Does Anycast Addressing Add Additional Latency?

anycastbgpip addressrouterrouting

Does anycast addressing, in itself, add any additional latency to network connections? Specifically, if you had two servers located in the same data center that had extremely similar routes/number of hops in route, up until the actual destination, one using unicast and the other using anycast, would there be any difference in latency between the two, noticeable or not?

It seems like having to look up the shortest route using BGP would have some sort of effect on latency, versus simply being able to use the one unicast address. I've been unable to find anything that mentions any additional overheard of using anycast addressing.

I also understand that if there was any additional overheard using anycast, it would probably be negligible in real world scenarios and that the benefits of anycast over unicast would still remain true.

Best Answer

Does anycast addressing, in itself, add any additional latency to network connections?

No.

one using unicast and the other using anycast

Anycast is unicast. It is just that the same network is in two different places, and the routing protocol chooses the closest network to which it send traffic destined for that network.

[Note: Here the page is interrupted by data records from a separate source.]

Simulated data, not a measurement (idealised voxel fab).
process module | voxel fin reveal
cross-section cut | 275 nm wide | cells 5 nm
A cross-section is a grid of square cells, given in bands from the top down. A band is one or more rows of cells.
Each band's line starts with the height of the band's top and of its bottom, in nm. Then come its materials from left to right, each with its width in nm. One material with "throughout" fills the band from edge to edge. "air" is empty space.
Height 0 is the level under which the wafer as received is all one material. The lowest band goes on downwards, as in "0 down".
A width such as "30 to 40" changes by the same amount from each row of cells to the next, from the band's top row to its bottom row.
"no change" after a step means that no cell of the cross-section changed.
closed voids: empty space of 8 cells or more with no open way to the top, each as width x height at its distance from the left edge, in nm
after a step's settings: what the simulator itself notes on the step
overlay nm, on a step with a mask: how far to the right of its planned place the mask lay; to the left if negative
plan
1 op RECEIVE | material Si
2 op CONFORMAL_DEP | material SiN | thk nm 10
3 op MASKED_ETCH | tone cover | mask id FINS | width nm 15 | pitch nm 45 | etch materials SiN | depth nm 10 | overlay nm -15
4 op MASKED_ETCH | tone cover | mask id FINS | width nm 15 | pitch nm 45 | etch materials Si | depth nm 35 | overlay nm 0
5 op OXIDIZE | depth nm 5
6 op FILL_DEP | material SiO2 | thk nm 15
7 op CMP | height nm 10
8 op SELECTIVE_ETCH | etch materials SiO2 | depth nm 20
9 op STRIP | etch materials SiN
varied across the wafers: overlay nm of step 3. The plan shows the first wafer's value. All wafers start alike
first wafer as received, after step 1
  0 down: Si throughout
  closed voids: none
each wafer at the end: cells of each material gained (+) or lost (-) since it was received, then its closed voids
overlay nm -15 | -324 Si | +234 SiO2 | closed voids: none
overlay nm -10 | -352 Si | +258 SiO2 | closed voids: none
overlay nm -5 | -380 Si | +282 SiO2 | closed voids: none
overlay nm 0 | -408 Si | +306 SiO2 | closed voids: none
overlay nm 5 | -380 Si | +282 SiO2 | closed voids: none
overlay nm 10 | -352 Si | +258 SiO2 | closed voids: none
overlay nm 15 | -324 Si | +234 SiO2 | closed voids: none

It seems like having to look up the shortest route using BGP would have some sort of effect on latency

That is exactly what a router does. A routing protocol can receive multiple paths to a network, with or without anycast, but the router chooses one to place in the routing table, and it uses that one for traffic destined to that network. If the current route to that network in the routing table is lost, the next best path is automatically placed in the routing table and used.